By Kellie Tranter - posted Monday, 31 May 2010

The Australian Services Union (ASU) recently released the report (PDF 516KB) Dead in the Water - the case against privatisation.

They call on all political parties to make it known where they stand on the issue of water privatisation before the next New South Wales State election.

As a matter of interest I wrote to Premier Kristina Keneally on February 18, 2010 to raise the following concerns:



Sydney Desalination Plant Pty Ltd ("SDP") is a wholly owned subsidiary of Sydney Water Corporation, with $86,876,582 in issued and fully paid up shares as at February 2010. The Company’s parent entity, Sydney Water Corporation, is a NSW statutory owned corporation. SDP can’t borrow from the market in its own name, so the NSW Treasury Corporation raises borrowings on its behalf.

Have NSW Treasury Corporation’s borrowings on behalf of SDP been underwritten by any external financial institution(s)? If so, which institution(s)?

SDP’s June 30, 2009 audited financial statements say “... when construction of the desalination plant at Kurnell is completed, it is expected that any maturing loans at that time will initially be refinanced. Subsequently, loans will be repaid over time when the Company is able to earn revenue in its own right from operating and maintaining the plant ...”

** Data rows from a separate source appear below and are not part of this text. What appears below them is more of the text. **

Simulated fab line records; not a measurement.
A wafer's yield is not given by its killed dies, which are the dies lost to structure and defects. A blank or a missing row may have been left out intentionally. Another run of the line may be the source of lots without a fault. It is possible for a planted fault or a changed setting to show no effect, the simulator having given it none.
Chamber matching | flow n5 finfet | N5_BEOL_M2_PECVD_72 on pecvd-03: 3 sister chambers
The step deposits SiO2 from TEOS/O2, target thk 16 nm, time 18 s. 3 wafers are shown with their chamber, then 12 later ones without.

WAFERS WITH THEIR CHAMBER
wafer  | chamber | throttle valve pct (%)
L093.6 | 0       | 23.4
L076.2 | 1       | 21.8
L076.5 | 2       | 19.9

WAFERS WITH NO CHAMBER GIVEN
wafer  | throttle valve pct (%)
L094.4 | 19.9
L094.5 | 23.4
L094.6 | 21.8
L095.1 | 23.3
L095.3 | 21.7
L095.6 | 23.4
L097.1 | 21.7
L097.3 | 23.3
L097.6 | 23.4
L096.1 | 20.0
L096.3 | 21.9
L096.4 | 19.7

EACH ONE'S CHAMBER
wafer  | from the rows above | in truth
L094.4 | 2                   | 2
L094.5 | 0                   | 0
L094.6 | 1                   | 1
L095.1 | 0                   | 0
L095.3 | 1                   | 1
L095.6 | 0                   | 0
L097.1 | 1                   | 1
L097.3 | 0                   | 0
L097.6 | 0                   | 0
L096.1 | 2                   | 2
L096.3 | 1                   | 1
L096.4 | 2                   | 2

As Veolia has been awarded the licence to operate and maintain the plant for the first 20 years, does that mean SDP’s loans will be unpaid and accruing interest for that first 20 years? What happens to SDP’s revenue if, after 20 years, the asset itself has deteriorated to the point of requiring substantial repairs? Is "maintenance" in the contract with Veolia defined to prevent that?

You would be aware of reports in 2007 that executives in some overseas subsidiaries of Veolia Environnement had been convicted in the past of bribing foreign government officials to win contracts. The former water utilities minister, Carl Scully, referred probity concerns about Veolia to an independent auditor, the Deloitte partner Rory O'Connor, who gave the Australian division of the giant water company a clean bill of health.

Is the independent auditor’s report publicly available? If so, where? If not, why not?


Veolia Finance issued a press release on July 18, 2007 saying that “... The contract is for the complete design, build, operation and maintenance of a reverse osmosis desalination plant with expected consolidated turnover of approximately 570 million Euros for Veolia Water over the life of the project ...”

How much of this money, and how much interest on loans, could NSW taxpayers have saved had Sydney Water Corporation kept responsibility for operating and maintaining the desalination plant for the first 20 years?

Is the government committed to developing water technology for this and other desalination plants, or will taxpayers be paying ongoing licence fees to Veolia for the technology we are paying them to develop?

Indeed, has the government already signed licences for the use of one or more patents in relation to the desalination plant? If so, with whom and at what cost?

The Auditor-General’s Report to Parliament 2009 Volume Seven states that “... Once operational, the desalination plant will have the capacity to provide over 15 per cent of Sydney’s current water consumption by producing 250 megalitres of water per day, with a possibility of scaling up to 500 megalitres (up to 30 per cent of Sydney’s drinking water) in the future, if needed.”